Muhammad Aziz is suing NYC for a whopping $40 million for wrongfully convicting him of killing Malcolm X. Wrongful conviction is painful and shouldn’t happen to anyone. He deserves even more than $40 million via Vlad;
A man recently exonerated in a wrongful conviction of killing Malcolm X has filed a $40 million lawsuit against New York City.
The civil rights suit filed in a Brooklyn federal court this past Thursday found Muhammad Aziz calling out the NYPD, along with their intelligence unit and the Bureau of Special Services and Investigations, saying his “wrongful conviction was the product of flagrant official misconduct, including, inter alia.” In Aziz’s suit, numerous identified and anonymous city employees who were involved in the original investigation were named as defendants.
The lawsuit said, “Aziz spent 20 years in prison for a crime he did not commit and more than 55 years living with the hardship and indignity attendant to being unjustly branded as a convicted murderer of one of the most important civil rights leaders in history.” Aziz settled with New York State in April 2022 for $5 million. Aziz’s conviction was vacated in November 2021.
Who really killed Malcolm X?
When Malcolm X was shot on February 21, 1965, in the Audubon Ballroom in Washington Heights, Manhattan, New York City, Thomas Hagan was shot in the leg by one of Malcolm X’s bodyguards while attempting to flee from the building. Hampered by his bullet wound, Hagan was grabbed by several members of the crowd who witnessed the shooting and physically beat him before police officers arrived and arrested Hagan at the scene. He later confessed to the crime but said that Thomas Johnson (Khalil Islam) and Norman 3X Butler (Muhammad Abdul Aziz), two suspects arrested at a later point in time, were not involved in the assassination.

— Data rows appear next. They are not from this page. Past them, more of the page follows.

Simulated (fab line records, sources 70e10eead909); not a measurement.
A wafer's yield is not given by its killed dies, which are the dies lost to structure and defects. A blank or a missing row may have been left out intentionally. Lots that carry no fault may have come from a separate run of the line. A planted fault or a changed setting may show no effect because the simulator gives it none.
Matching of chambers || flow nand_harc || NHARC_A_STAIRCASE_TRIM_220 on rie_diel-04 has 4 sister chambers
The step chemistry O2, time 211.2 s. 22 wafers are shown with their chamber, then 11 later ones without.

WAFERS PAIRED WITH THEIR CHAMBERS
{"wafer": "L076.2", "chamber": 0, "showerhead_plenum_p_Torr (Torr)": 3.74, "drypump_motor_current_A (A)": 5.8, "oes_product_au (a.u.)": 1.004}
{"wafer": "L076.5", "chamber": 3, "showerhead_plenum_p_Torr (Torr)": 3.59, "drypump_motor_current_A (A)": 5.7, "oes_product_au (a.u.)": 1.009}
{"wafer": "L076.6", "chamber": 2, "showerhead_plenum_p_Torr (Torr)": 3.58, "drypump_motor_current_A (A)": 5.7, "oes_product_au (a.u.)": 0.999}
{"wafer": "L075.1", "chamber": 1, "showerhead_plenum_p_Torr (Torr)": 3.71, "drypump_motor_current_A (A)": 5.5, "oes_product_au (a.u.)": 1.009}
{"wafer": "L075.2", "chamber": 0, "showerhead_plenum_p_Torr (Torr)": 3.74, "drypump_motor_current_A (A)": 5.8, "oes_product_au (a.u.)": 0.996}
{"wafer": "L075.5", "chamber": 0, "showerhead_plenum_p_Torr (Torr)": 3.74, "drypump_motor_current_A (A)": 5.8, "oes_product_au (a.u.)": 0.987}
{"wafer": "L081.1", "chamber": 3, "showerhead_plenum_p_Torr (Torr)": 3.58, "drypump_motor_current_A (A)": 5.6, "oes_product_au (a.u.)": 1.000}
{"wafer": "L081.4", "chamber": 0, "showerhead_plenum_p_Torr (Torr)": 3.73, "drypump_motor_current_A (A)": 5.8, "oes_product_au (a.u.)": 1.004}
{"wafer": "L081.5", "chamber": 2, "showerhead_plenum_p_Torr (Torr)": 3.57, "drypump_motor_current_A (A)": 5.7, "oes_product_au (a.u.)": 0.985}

Hagan stated in a 1977 affidavit that he had planned the shooting with four others (Johnson and Butler not being among them) to seek revenge for Malcolm X’s public criticism of Elijah Muhammad and the Nation of Islam. He said that one of his accomplices distracted Malcolm X’s bodyguards by starting an argument about having been pickpocketed. When the bodyguards moved toward the diversion and away from Malcolm X, a man with a shotgun stepped up to him and shot him in the chest. After that, Hagan himself and another of his accomplices shot several rounds at Malcolm X with semi-automatic handguns.
Hagan expressed support that the convictions of Thomas Johnson and Norman 3X Butler were overturned, matching his original claims that they were not involved in the murder of Malcolm X.
He is still a practicing Muslim, but has left the Nation of Islam, no longer agreeing with their ideology. He has expressed “regrets and sorrow” for having shot Malcolm X.